Why is it so hard for good teams to get better? Looking at the value of a marginal goal

We’re now three days into free agency and with most of the marquee names on the market already signed on for the coming year and beyond, teams and fans alike are starting to look over their rosters trying to figure out whether they’re sitting in a better position than they were on June 30th. With some teams the improvement is fairly obvious: after finishing 8th in the West last year the Dallas Stars have added Jason Spezza and Ales Hemsky and looked poised to take a run at the Blues and Blackhawks for Central Division supremacy. The Anaheim Ducks also made a big splash, bringing in Ryan Kesler from the Canucks while only sacrificing Nick Bonino and Lucas Sbisa. Having added a big name to take some of the pressure off of Ryan Getlaf, should we expect a similar bump to elevate the Ducks to President’s Trophy champions next year?

This type of situation comes up frequently not just in the NHL but across professional sports: fringe team adds a few key pieces and turns into championship contenders, while a team that finished the previous year on the edge of winning it all can’t turn their added potential into dominance. Ultimately, what this comes down to is that the value of a given player isn’t the same to each team: adding on additional goals (or allowing fewer goals, depending on which way you look at it), has different effects on a team’s record depending on how good they were before. Adding Brad Richards to the Blackhawks isn’t the same as adding Brad Richards to the Blue Jackets would be. To put it another way, the value of a marginal goal decreases as a team’s goal differential increases (and in a non-linear manner, as we’ll see later).

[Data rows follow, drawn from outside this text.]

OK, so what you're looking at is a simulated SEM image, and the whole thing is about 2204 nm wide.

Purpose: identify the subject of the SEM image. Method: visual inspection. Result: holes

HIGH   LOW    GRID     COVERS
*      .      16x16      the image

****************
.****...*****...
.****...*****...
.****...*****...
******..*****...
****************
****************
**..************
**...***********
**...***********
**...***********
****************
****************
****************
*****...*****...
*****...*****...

To illustrate this point, I put together a quick simulation to look at how the value of an extra goal varies based on team strength. I began by generating 82 games, picking a random number of goals for and against between 0 and 5. I assumed that we were only looking at regulation play, and so allowed the game to finish tied in this case (while this isn’t perfect, practically it shouldn’t make much difference). I totalled up the initial goal differential across the 82 games, and then chose one of the 82 games to randomly add a goal to. If the game had initially finished in a tie, or with our simulated team down by 1 goal, I added one point on to their overall point total. Then, I repeated this process 50,000,000 times and counted how many times a team got an extra point by adding an additional goal. If we take that number and divide it by the total number of times we added an extra goal, we can figure out the marginal value of an added goal for a team with a given goal differential.

Pts. Per Marginal Goal

Pts. Per Marginal Goal

As we’d assume, what we see is that the number of additional points we expect a team to earn for adding an extra goal decreases as our imaginary team’s goal differential increases, and the relationship isn’t linear. A team that is sitting on a +20 goal differential gets less benefit from adding one additional goal than a team with a -20 goal differential. From a practical perspective, this means that it’s a lot easier for a bad team to improve than it is for a good team.

What’s interesting to note though is that the graph doesn’t actually peak at 0 as you might expect. While a team with just as many goals for and against might expect to each 0.36 additional points from adding one more goal, a team with a -50 goal differential will get about 0.37 additional points. On the other hand, a team with a +50 goal differential is only going to earn approximately 0.32 additional points from scoring once more over the course of a season. This might explain why teams are able to go from the bottom of the league to near the playoff cut-off so quickly while the teams that dominate are often a lot harder to knock of their perch.

Another way to look at this is by considering how many goals you need to add one extra win. While we commonly use a constant goals per win number when discussing player value in the analytics community (usually about 6), looking at the data above we know we shouldn’t expect the number of goals per win to be the same for each team. If we take the inverse of each number above and multiply it by 2, we can translate our marginal goal value into the number of goals needed to add one additional win (or 2 standings points in this case) for different team strengths.

Goals Per Win

Goals Per Win

Looking at it this way makes things slightly more obvious: a team with a -50 goal differential needs to bring on 5.3 additional goals to increase their win total by 1, while a team with a positive 50 goal differential needs to add over 6 goals to achieve the same result.

One thing to keep in mind here is that the values in both graphs above will change depending on the goal scoring environment. While in our model we assumed that each team had an equal chance of scoring and allowing anywhere between 0 and 5 goals, in reality the probabilities are different and while the results should generally look the same, the fitted curves that we generate will be different.

Nevertheless, the implications for teams shopping the free agent market should be obvious: while it might make sense for a team struggling at the edge of the playoff picture to look for one or two big pieces to propel them forward, for a team at the top it’s a lot more difficult to improve their place in the standings by spending money. This is of course complicated by the fact that it’s harder to find pieces to replace on a good team: even if you can go out and add a top line player forward, the player whose minutes they’ll be taking is likely to have been a useful player already. All of which is to say that it’s not all that surprising that teams often fail to strike gold and establish dominance through free agency: it’s not that they’re not getting better, it’s just that the numbers are often stacked against them from the start.